The National Retail Federation predicted retail sales in November and December of 2025, will grow between 3.7% and 4.2% over 2024. That translates to total spending between $1.01 trillion and $1.02 trillion. By comparison, 2024’s holiday sales rose 4.3% over 2023 to reach $976.1 billion.
While consumer demand remains strong, consumer expectation hits new heights. With many looking to get packages fast, have a more unique experience, nicer packaging, etc. It’s more than just a simple transaction.
SPS Commerce’s latest product announcements reflect a recognition that the future of retail supply chains won’t be defined by incremental efficiency gains, but by how well companies can adapt to constant disruption.
At the center of SPS’s strategy is the belief that AI will increasingly function as the operating system for commerce. Rather than serving as a standalone analytics layer, AI is beginning to orchestrate inventory decisions, demand forecasting, and fulfillment coordination at machine speed. That orchestration, however, depends on something far less flashy: clean, shared, and standardized data across trading partners.
SPS is positioning its network as the connective tissue that makes AI-driven supply chains viable. New AI-enabled fulfillment capabilities are designed to help suppliers elevate performance, surface insights faster, and connect into what SPS describes as an agentic supply chain ecosystem.
The company is also aligning itself with broader industry efforts by joining the Commerce Operations Foundation as a founding member and supporting the launch of the Order Network eXchange, or onX.
The ambition behind onX is to create a shared operational language for orders, inventory, and fulfillment data across commerce and logistics systems. By enabling real-time data flow between ERPs, WMS and OMS platforms, 3PLs, and emerging AI tools, SPS is aiming to close a long-standing gap between selling channels and fulfillment execution, a gap that has historically limited both visibility and automation.
That foundation becomes even more important as omnichannel retail moves from strategy to baseline expectation. Consumers no longer distinguish between ecommerce, stores, marketplaces, or drop-ship models. They expect speed and accuracy everywhere. For suppliers, that translates into managing more order types across more systems, often with little tolerance for error.
“The landscape is shifting, and it can feel impossible to keep up,” said Mike Svatek, chief product officer at SPS Commerce. “As a global company with access to wholesale and point-of-sale data and market signals from both retailers and suppliers, we are in a unique position to identify the trends that are shaping and re-shaping the supply chain. With that information in hand, we design solutions that help our partners rapidly navigate these changes.”
SPS’s latest automation capabilities focus on removing friction that still exists at the operational level. Many businesses continue to receive purchase orders via email, creating delays and manual work.

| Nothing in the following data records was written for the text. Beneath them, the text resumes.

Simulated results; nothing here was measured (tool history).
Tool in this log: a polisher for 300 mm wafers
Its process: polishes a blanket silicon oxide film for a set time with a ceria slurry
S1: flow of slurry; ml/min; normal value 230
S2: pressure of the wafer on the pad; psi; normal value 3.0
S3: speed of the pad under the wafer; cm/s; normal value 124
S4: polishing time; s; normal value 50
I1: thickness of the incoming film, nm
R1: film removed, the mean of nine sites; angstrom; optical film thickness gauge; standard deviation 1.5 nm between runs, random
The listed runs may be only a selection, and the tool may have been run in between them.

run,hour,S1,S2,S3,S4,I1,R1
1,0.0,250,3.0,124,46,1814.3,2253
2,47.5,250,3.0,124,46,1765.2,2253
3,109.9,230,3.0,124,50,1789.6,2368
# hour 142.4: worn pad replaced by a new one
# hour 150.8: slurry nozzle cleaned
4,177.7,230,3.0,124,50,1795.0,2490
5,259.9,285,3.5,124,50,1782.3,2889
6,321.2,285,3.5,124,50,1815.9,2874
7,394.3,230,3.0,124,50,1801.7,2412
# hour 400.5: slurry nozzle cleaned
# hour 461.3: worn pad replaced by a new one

New PDF order automation converts those documents into ERP-ready transactions, allowing partners to respond faster as omnichannel volume increases. Deeper system automation for platforms like SAP S/4HANA and Shopify is designed to centralize orders, inventory, and shipping updates, giving retailers a consistent, accurate view even as sellers expand into more complex fulfillment models.
SPS’ Relationship Center provides a shared space for retailers and suppliers to exchange item data, compliance requirements, and operational expectations, helping reduce onboarding friction and speed time to revenue. On the manufacturing side, SPS’s Manufacturing Suite extends that visibility upstream, giving companies insight into supplier performance, quality, and reliability as they diversify production and sourcing.
All of this feeds into what SPS calls the adaptive commerce era. Demand patterns now shift too frequently for traditional planning cycles to keep pace. Promotions, regional preferences, and supply disruptions can quickly introduce both operational and financial risk.
New capabilities within SPS’s Supply Chain Performance Suite are designed to help trading partners respond in near real time. Shared performance dashboards highlight fill rates, on-time delivery, compliance status, and inventory trends so issues can be addressed before they impact availability. Revenue recovery and billable overages tools focus on identifying discrepancies that often arise during demand swings, helping suppliers protect margins without straining retail relationships.